Standardize how metadata supporting text mined results is represented #399

Open mbrush opened 1 year ago

mbrush commented 1 year ago

Translator uses two main sources for text-mined knowledge: TMKP, and SemmeDB.

These sources want to report metadata supporting a text-mined edge, including the sentence(s) mined, metrics/scores reflecting confidence in accurate extraction of concepts and relationships form each sentence, and information about the context in which the sentence is found (e.g. what section of an article).

Often, a given edge is supported by mining of multiple sentences/spans of text - each of which comes with its own set of such metadata.

Precise representation of this information requires a way to group metadata for each NLP-based sentence analysis together in a TRAPI message.

The modeling team worked with TMKP to define a way to do this using Biolink StudyResult objects, and leveraging nested Attributes in the TRAPI structure. Details and examples of this model are here.

This modeling structure is reflected in how edge metadata is returned in the ARAX-ARS interface. Below I show a subset of the metadata on a 'is treated_by' edge from TMKP, which shows up in the KG supporting ARAGORN's 'Nutarsudil' result for this query: image image image

However, other KPs who provide text-mined edges from SemMedDB (BTE, RTX-KG2) return less detailed metadata . . . image (from https://arax.ncats.io/?r=623df483-e0c8-45b5-80bb-38f15627c93c, specifically a 'treated by' edge in ARAGORN's TOFACITIMIB result)

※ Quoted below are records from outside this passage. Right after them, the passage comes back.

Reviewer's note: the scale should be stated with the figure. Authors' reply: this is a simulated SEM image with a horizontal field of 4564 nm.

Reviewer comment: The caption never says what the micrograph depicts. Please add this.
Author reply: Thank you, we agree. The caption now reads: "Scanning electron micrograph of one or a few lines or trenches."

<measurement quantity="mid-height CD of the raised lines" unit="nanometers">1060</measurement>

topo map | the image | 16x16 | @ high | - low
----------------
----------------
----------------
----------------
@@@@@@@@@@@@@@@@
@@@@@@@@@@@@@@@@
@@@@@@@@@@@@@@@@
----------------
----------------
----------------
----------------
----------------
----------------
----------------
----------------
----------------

. . . and when more detail is provided, a very different structure is used. In the rtx2-semmed example below, sentence text and pub date are stuffed next to pmid in thepublications attribute for convenience, and then duplicated in a richer json format alongside score and date info in a separate bts:sentence attribute: image image (from https://arax.transltr.io/?r=9360c5c9-cb10-47d2-9910-535fc4cbbf05, specifically a 'treats' edge in ARAGORN's biguaniide result)


In summary, semmeddb edge metadata describing source publications, sentences and metadata about these (dates, scores, etc) are inconsistently provided and represented across KPs, and do not use the same detailed structure as TMKP.

We should try to use a similar structure in all cases, aligning where possible with that defined by TMKP.

edeutsch commented 1 year ago

@mbrush do we need to keep this issue open still or is it being tracked elsewhere?